This notebook fits a topic model to the Sherlock text descriptions and then transformed the recall transcripts with the model.

## Import libraries

In [1]:
import sys
import numpy as np
import pandas as pd
import hypertools as hyp
from os.path import abspath, join as opj
from scipy.interpolate import interp1d

%matplotlib inline

## Import analysis helpers 

In [2]:
sys.path.insert(0, abspath('../../helpers/'))
from analysis_helpers import (
    N_TOPICS,
    VIDEO_WSIZE,
    RECALL_WSIZE,
    VECTORIZER_PARAMS,
    SEMANTIC_PARAMS,
    format_text,
    parse_windows,
    get_video_timepoints
)

Functions and variables used across multiple notebooks can be found [here](https://github.com/contextlab/sherlock-topic-model-paper/blob/master/code/helpers/analysis_helpers.py)

In [3]:
# Show parameters
print(f'Number of topics: {N_TOPICS}')
print(f'Video window size: {VIDEO_WSIZE}')
print(f'Video window size: {RECALL_WSIZE}')
print(f'Vectorizer params: {VECTORIZER_PARAMS}')
print(f'LDA params: {SEMANTIC_PARAMS}')

Number of topics: 100
Video window size: 50
Video window size: 10
Vectorizer params: {'model': 'CountVectorizer', 'params': {'stop_words': 'english'}}
LDA params: {'model': 'LatentDirichletAllocation', 'params': {'n_components': 100, 'learning_method': 'batch', 'random_state': 0}}


## Set data paths

In [4]:
rawdir = '../../../data/raw/' 
datadir = '../../../data/processed/'

## Load and format data

In [5]:
video_text = pd.read_excel(opj(rawdir, 'Sherlock_Segments_1000_NN_2017.xlsx'))
video_text['Scene Segments'].fillna(method='ffill', inplace=True)

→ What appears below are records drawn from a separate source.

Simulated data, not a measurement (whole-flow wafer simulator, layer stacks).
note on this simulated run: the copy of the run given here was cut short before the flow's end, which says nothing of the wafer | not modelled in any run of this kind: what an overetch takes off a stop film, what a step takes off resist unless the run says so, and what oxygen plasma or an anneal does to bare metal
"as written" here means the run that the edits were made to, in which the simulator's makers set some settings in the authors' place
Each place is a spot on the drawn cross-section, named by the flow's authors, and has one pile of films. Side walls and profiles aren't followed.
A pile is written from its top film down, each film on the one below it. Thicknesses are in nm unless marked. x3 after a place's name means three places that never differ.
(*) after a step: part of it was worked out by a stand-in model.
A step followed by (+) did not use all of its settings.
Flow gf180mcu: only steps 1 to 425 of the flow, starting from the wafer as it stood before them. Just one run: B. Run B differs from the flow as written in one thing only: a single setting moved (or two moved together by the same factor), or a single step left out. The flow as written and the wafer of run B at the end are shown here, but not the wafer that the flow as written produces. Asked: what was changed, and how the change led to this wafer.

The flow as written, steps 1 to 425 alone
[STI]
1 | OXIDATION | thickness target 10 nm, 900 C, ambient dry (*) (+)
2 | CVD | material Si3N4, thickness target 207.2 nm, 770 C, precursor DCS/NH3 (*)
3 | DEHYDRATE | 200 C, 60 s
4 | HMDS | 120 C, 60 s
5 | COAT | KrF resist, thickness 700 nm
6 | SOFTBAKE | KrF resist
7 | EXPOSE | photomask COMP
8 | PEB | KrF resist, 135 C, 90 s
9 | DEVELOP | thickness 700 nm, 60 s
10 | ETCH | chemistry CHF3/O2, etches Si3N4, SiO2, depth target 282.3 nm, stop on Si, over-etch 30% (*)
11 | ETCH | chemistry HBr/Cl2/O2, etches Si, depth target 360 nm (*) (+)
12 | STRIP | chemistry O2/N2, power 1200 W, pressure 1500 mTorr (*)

# drop 1s shot & 6s of black screen after end of 1st scan
video_text.drop(index=[480, 481], inplace=True)
video_text.reset_index(drop=True, inplace=True)

# timestamps for 2nd scan restart from 0; add duration of 1st scan to values
video_text.loc[480:, 'Start Time (s) ': 'End Time (s) '] += video_text.loc[479, 'End Time (s) ']

## Fit topic model to manually-annotated movie

In [6]:
# create a list of text samples from the scene descriptions / details to train the topic model
video = video_text.loc[:,'Scene Details - A Level ':'Words on Screen '].apply(format_text, axis=1).tolist()
video_windows, window_bounds = parse_windows(video, VIDEO_WSIZE)

# create video model with hypertools
video_model = hyp.tools.format_data(video_windows, 
                                    vectorizer=VECTORIZER_PARAMS, 
                                    semantic=SEMANTIC_PARAMS, 
                                    corpus=video_windows)[0]

# description are by scene, not TR so stretch the model to be in TRs
tr_spans = video_text[['Start Time (TRs, 1.5s)', 'End Time (TRs, 1.5s)']]
starts, stops = tr_spans.values.T
video_model_TRs = np.empty((1976, 100))

xvals = get_video_timepoints(window_bounds, video_text)
xvals_TR = xvals * 1976 / 2963
TR_times = np.arange(1, 1977)
interp_func = interp1d(xvals_TR, video_model, axis=0, fill_value='extrapolate')
video_model_TRs = interp_func(TR_times)

## Transform recalls

In [7]:
# loop over subjects
recall_w = []
for sub in range(1, 18):
    # load subject data
    transcript_path = opj(rawdir, f'NN{sub} transcript.txt')
    with open(transcript_path, 'r', encoding='cp1252') as f:
        recall = f.read().replace(b'\x92'.decode('cp1252'), "'").strip()

    # create overlapping windows of n sentences
    recall_fmt = format_text(recall).split('.')
    if not recall_fmt[-1]:
        recall_fmt = recall_fmt[:-1]
    sub_recall_w = parse_windows(recall_fmt, RECALL_WSIZE)[0]
    recall_w.append(sub_recall_w)
    
    # save example participant's recall windows 
    if sub == 17:
        np.save(opj(datadir, 'recall_text.npy'), sub_recall_w)
    
# create recall models
recall_models = hyp.tools.format_data(recall_w, 
                                      vectorizer=VECTORIZER_PARAMS, 
                                      semantic=SEMANTIC_PARAMS, 
                                      corpus=video_windows)

## Save video model, recall models, and text corpus

In [8]:
np.save(opj(datadir, f'models_t{N_TOPICS}_v{VIDEO_WSIZE}_r{RECALL_WSIZE}'), [video_model_TRs, recall_models])
np.save(opj(datadir, 'video_text.npy'), video_windows)